'Argo,' 'Les Mis' win at Golden Globes
This image released by NBC shows Ben Affleck with his award for best director for "Argo" during the 70th Annual Golden Globe Awards at the Beverly Hilton Hotel on Jan. 13, 2013, in Beverly Hills, Calif. (AP Photo/NBC, Paul Drinkwater)
BEVERLY HILLS, Calif. (AP) — Ben Affleck got some vindication and Jodie Foster made a revelation at the Golden Globe Awards.
Affleck's "Argo" earned him best motion picture drama and director honors at Sunday night's ceremony. The awards came just a few days after Affleck was surprisingly omitted from the best-director category at the Academy Award nominations. Affleck also stars in the real-life drama as the CIA operative who orchestrated a daring rescue of six American embassy employees during the 1979 Iranian hostage crisis.
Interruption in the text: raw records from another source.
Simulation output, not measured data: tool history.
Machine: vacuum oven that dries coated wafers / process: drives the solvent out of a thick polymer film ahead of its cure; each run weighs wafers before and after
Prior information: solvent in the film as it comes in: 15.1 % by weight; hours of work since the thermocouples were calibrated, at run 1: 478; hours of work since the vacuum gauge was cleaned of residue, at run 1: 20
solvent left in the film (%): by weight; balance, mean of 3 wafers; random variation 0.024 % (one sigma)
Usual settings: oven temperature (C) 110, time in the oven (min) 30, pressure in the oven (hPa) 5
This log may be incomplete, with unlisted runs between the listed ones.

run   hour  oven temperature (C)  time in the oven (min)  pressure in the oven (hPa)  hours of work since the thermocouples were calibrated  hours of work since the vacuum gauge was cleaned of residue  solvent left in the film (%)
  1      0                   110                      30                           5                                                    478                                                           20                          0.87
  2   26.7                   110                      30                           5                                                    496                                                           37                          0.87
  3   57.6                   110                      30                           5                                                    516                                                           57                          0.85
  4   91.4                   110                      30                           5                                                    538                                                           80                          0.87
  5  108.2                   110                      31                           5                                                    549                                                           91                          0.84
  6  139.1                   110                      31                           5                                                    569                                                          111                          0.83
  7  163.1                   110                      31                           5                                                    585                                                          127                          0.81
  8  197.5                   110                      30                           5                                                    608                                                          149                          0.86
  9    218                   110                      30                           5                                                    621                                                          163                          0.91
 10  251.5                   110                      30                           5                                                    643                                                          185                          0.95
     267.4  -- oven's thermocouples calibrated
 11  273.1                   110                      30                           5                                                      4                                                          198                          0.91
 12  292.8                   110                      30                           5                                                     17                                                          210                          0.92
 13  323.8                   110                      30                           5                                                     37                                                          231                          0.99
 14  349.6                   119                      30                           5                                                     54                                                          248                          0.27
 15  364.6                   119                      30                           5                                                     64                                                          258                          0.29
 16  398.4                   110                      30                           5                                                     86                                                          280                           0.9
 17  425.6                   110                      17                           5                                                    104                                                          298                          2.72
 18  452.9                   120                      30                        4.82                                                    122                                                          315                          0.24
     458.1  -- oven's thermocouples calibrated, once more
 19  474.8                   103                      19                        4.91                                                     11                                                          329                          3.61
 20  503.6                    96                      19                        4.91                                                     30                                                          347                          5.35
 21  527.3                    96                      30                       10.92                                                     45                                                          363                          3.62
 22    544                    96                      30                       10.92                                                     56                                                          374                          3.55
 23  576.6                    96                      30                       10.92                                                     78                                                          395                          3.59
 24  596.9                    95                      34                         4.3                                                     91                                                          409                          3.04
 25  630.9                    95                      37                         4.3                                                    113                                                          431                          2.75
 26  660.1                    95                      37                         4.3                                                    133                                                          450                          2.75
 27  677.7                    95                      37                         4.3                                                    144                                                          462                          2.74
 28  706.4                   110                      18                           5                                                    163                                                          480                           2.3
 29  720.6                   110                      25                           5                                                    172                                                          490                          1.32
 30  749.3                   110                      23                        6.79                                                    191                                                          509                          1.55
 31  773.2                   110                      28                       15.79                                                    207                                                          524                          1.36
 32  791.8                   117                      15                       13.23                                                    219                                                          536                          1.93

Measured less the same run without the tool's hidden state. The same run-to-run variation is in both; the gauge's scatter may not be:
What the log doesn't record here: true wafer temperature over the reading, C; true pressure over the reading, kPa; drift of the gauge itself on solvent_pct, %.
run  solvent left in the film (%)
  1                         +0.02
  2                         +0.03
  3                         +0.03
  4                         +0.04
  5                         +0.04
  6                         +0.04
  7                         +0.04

These wins seem to shake up the Oscar race, in which Steven Spielberg's stately, historical epic "Lincoln" was looking like a juggernaut. Despite seven Golden Globe nominations, "Lincoln" earned just one award: best actor for Daniel Day-Lewis' intense, richly detailed portrayal of Abraham Lincoln as he fought for passage of the 13th Amendment, abolishing slavery. Spielberg's film heads into the Feb. 24 Academy Awards with a leading 12 nominations.
The other big winner of the Hollywood Foreign Press Association's honors was "Les Miserables." Based on the international musical sensation and Victor Hugo's novel of strife and redemption in 19th century France, it won best picture musical or comedy, best actor for Hugh Jackman and best supporting actress for Anne Hathaway.
"Honestly, I would have played a musket, so I'm thrilled I got to sing a really good song," Hathaway joked backstage. She belts out the dramatic "I Dreamed a Dream" as the doomed prostitute Fantine.
But perhaps the biggest news of the night was from Foster, who came out without really coming out and suggested she was retiring from acting but then backpedaled a bit backstage. Foster was this year's recipient of the Cecil B. DeMille Lifetime Achievement Award, which is announced beforehand and is usually a pretty respectful and predictable part of the evening.
But the 50-year-old Oscar-winner for "The Silence of the Lambs" and "The Accused," who's been protective of her private life and reluctant to discuss her sexual orientation, used this opportunity to speak from the heart in a rambling and emotional speech that confirmed what long had been an open secret. The veteran actress seized control of what is every year a noisy, boozy ballroom; the crowd of A-listers quickly quieted down as it became apparent that she had something serious and important to say.
She was coy at first, suggesting she had a big announcement that would make her publicist nervous. (At this point, the audio inexplicably dropped out of the NBC broadcast, even though nothing off-color was said.)
Then she stated: "I'm just going to put it out there, loud and proud ... I am, uh, single," pausing for dramatic effect before that last word. "I hope you're not disappointed that there won't be a big coming-out speech tonight. I already did my coming-out about a thousand years ago back in the Stone Age."
She also made it sound as if this would be her last time on stage, but clarified for reporters afterward: "I could never stop acting. You'd have to drag me behind a team of horses. I'd like to be directing tomorrow. I'm more into it than I have ever been."
Among the other multiple winners of the night, "Django Unchained," Quentin Tarantino's spaghetti Western-blaxploitation mashup, earned two awards: for supporting actor Christoph Waltz as a charismatic bounty hunter and for Tarantino's script. The writer-director thanked his friends for letting him read scenes to them as he works through his scripts.